Autistic and queer: A summer reading list

December 12, 2025

Just in time for the summer holidays, River Kingston shares another list of 10 books that feature excellent Autistic queer representation.

Stories. They hold our experiences and imagine our possibilities. They tell us who we are and what we are capable of. Representation is transformative. But finding genuinely good Autistic queer representation is, often, difficult. We have to tell our own stories. And we have to see ourselves as the heroes of those stories.

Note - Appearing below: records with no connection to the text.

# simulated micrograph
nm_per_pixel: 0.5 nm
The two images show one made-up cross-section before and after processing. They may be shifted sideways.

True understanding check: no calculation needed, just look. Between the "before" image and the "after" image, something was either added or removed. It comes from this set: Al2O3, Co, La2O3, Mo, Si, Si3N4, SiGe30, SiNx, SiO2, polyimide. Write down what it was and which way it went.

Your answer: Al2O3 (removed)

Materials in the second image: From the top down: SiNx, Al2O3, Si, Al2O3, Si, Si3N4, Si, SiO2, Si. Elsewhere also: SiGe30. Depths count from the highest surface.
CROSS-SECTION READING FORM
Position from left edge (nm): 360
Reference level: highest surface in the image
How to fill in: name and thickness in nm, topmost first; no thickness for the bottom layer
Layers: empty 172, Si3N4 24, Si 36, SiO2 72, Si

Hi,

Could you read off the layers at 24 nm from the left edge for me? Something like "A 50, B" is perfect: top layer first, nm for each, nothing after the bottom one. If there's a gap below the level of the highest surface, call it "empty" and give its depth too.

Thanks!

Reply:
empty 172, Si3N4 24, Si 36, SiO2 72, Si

This Summer Reading List is 10 of my top reads of 2025. They feature Autistic queer protagonists, written by Autistic queer authors. It is a list of stories. Some are warm like the summer sun. Some are dark. Some are scary. Some are funny. Some are real. All are ours.

 

1. Like A Charm by Elle McNicoll

Elle McNicoll is one of my favourite authors. She is an outspoken advocate of Autistic people telling their own stories, and for Autistic people – especially children – to see themselves as the heroes of those stories. So an obvious place to start this list is her Like A Charm duology.

Plot summary: Ramya Knox is dyspraxic. But she is also magical. She can see beings others can’t. Her city of Edinburgh is alive with Hidden Folk. There’s magic, witches, kelpies, and dryads. And a dragon! But there is also danger – the Sirens are making a bid to control the city, and her family stands in the way. Ramya has to use her brilliant divergent brain to battle against the forces of evil. This dyspraxic tween is a heroine. And she has the coolest Autistic aunt.

McNicoll is queer and Autistic (and dyspraxic).

 

2. The Windflower Series by Andi R. Christopher

Andi R. Christopher is another of my favourite authors. Their stories are guaranteed feel-good and uplifting. The Windflower Series – a series of five novellas set in Wellington – is no exception.

Plot summary: One winter morning, Marigold Nightfield knocks on Laurel Windflower’s door. There’s a monster under the house, and Marigold wants to ask it for a tissue sample for her research. It’s a sweet Sapphic romance with plenty of magic and an Autistic main character navigating love (and monsters). The novellas go on to explore the Windflower family and Marigold’s growing powers.

Christopher also writes speculative fiction under Andi C. Buchanan. They are Autistic and queer, and often write Autistic queer protagonists.

 

3. The Winter Knight by Jes Battis

I read this late into the night – I wasn’t able to sleep until I knew how it ended. It is a brilliant, rollicking ride of a tale.

Plot summary: The Knights of the Round Table are alive in present-day Vancouver, reincarnated into the same story for centuries. Until one of them ends up dead – very unmythically murdered – and the stories suddenly become a free-for-all. Hildie is the Valkyrie assigned to the case, while desperately trying to figure out her life and identity at the same time. One of her suspects is Wayne, the reincarnation of Sir Gawain. Being Autistic, he’s just trying to navigate a world not designed for him. Also how he feels about the primary suspect, Burt.

This is a tale of kings and queens, queer and trans heroes, as they struggle to figure out their myths, who they are within their stories, and how to make these stories their own.

Jes Battis is queer and Autistic.

 

4. Camp Damascus by Chuck Tingle

I did not expect this story to be a page turner, but wow, was it good! I read it well into the night and couldn’t put it down.

Plot summary: A young Autistic woman, raised in a fundamentalist church, finds she cannot remember. There’s a strange being haunting her, she’s vomiting flies, and there’s another young woman’s face she sees sometimes – it pulls at something she cannot quite grasp but is always there.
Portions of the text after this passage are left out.